The president of Pakistan is facing growing criticism for visiting Britain while his country struggles to cope with the worst flood for 80 years. Journalist Talant Hussain, who has described President Zardari's trip as scandalous, outlines his criticisms of the visit.

Internet communication tool Twitter has recently passed the 20bn messages mark. Labour MP and renowned tweeter Tom Harris gives his tips on how to get the best use out of this social networking phenomenon.

Sports news with Gary Richardson.

The role of GPs in maternity care in England has all but disappeared over the past 30 years, according to a recent report. Chairman of the Royal College of GPs, Professor Steve Field and Belinda Phipps, of the charity the National Childbirth Trust, debate whether GPs should share responsibility for maternity care with midwives and obstetricians.

Lloyds is expected to join the list of big banks reporting high profits this week. With the banks going back into the black, how soon should the government seek to divest itself of its shares? Economics editor Robert Peston talks to Lloyds chief executive Eric Daniels.
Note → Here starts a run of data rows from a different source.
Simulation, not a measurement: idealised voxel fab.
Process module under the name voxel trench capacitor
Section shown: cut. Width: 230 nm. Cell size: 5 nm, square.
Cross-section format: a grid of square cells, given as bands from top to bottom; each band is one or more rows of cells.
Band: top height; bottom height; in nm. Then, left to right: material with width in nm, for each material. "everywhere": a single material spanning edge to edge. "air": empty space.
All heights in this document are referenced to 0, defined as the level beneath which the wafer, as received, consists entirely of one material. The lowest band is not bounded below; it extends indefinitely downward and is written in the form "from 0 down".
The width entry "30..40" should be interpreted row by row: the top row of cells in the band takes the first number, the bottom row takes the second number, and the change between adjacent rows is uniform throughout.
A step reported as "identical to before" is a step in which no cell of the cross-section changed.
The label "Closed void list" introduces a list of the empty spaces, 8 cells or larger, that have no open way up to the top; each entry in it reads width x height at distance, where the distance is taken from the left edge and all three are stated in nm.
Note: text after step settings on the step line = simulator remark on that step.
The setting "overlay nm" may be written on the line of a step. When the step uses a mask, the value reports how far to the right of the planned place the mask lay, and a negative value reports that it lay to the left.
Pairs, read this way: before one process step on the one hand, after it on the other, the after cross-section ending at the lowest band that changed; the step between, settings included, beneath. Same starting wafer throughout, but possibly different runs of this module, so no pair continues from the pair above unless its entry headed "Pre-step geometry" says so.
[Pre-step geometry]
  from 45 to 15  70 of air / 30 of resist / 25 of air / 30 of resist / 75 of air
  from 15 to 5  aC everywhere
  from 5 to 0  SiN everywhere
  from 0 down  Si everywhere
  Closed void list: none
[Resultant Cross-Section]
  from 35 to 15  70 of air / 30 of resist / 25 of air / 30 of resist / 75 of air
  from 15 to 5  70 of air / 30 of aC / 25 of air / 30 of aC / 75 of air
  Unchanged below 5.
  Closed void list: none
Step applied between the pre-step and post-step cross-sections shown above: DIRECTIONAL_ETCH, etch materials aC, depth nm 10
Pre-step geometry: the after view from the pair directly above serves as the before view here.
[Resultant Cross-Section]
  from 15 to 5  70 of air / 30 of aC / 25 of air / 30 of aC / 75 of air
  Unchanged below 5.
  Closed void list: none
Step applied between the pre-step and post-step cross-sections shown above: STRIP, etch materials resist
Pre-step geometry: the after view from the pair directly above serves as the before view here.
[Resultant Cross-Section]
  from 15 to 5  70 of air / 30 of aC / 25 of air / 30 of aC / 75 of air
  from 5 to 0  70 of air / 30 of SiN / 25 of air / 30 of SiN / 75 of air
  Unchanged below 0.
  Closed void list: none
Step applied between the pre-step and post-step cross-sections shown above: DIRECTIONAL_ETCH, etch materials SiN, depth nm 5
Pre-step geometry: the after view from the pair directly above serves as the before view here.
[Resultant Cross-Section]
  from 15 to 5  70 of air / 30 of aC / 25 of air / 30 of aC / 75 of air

BP says the operation to permanently seal off the oil leak in the Gulf of Mexico is going as planned. Oceanographer Ian MacDonald and Denise Reed, professor of Earth and Environmental Sciences, discuss the effect of the spill on the environment.

Business news with Adam Shaw.

Three Lebanese soldiers, a senior Israeli officer and a Lebanese journalist have been killed in an exchange of fire in the border area between the two countries. Middle East analyst Nadim Shehadi comments on the practical, and symbolic, impact of the incident.

Former cabinet minister David Mellor has been accosted by immigration officers on his way back into the UK and quizzed on how much money he was carrying. He explains his anger over the matter.